Japanese government bond (JGB) prices bounced back sharply on Friday, with benchmark futures erasing losses made in the morning session, as market players covered short positions ahead of the weekend.
The sharp rebound wrapped up a week of jerky trading in which a rise in the benchmark 10-year JGB yield to a seven-year high on Tuesday was quickly followed by a buying spree on strong demand at a 30-year auction.
"There are many different views among investors on where Japan's interest rates are headed, so we are having such a volatile market," said Naomi Hasegawa, senior strategist at Mitsubishi UFJ Securities.
June futures rose as high as 132.78 in the afternoon, up 0.33 point on the day, reversing their fall in the morning to as low as 131.93, near a 5-1/2-year low of 131.75 hit last week.
The contract ended up 0.14 point on the day at 132.59.

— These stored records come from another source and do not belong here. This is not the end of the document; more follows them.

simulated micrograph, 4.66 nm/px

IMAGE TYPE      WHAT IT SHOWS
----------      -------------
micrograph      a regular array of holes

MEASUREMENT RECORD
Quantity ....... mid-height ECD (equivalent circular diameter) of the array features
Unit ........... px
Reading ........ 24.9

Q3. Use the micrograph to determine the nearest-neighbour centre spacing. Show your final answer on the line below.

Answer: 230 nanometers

It also finished the week higher, the first rise in seven weeks. JGB prices had been sliding much of this year on concerns about future rate hikes by the Bank of Japan.
While some investors think the BOJ could raise rates twice this year, with the first hike as early as July, others suspect the BOJ will end up moving much slower, given that the government wants a low interest rate to help it finance its huge public debt.
Traders said there was an abnormally large amount of buying in futures in the afternoon. Trade volume in the June contract topped 60,000 contracts, more than 1.5 times the average and the highest in 2 1/2 months.
Some traders said there was talk that a hedge fund was forced to buy back JGB futures, possibly after having made big losses in the metals market, such as gold and silver, which have fallen sharply since Thursday. There was no such fervent buying in cash bonds, leaving them mixed on the day.
The yield on the benchmark 10-year cash bond was up half a basis point to 1.905 percent at the futures' closing at 3:00 pm (0600 GMT), although it retreated from the day's high of 1.960 percent.
The 20-year yield was up 2.5 basis points at 2.285 percent while the 30-year yield was up 2.0 basis points at 2.460 percent. The five-year yield fell one basis point to 1.345 percent and the two-year yield rose half a basis point to 0.625 percent.
The 10-year yield hit a seven-year high of 2.0 percent earlier this week.
But since then Finance Ministry officials have shown their discomfort with rising JGB yields, saying that their recent rise was too rapid - a factor that some traders say has supported the market.
Market participants are keeping an eye on a meeting of the Group of Seven nations beginning in Washington on Friday, which will be its first gathering since the Bank of Japan ended its super-easy monetary policy last month.
Any new insight at the meeting from the BOJ's governor, Toshihiko Fukui, on when it may end its zero-interest rate policy could impact the market.
Analysts said trading could remain volatile next week, given the 20-year auction on Tuesday, as well as an offer of two-year notes on Thursday and consumer price data on Friday.
In addition, the BOJ will hold a one-day policy meeting on April 28 and release its twice-yearly outlook report on the economy and prices. While a rate rise is unthinkable next week, the bank's outlook report, especially BOJ board members' expectations on inflation, is seen as key for deciphering the central bank's thinking.
The benchmark December euroyen futures price slipped half a basis points to 99.320, indicating a three-month interbank rate of 0.68 percent in December, more than 50 basis points above its current level.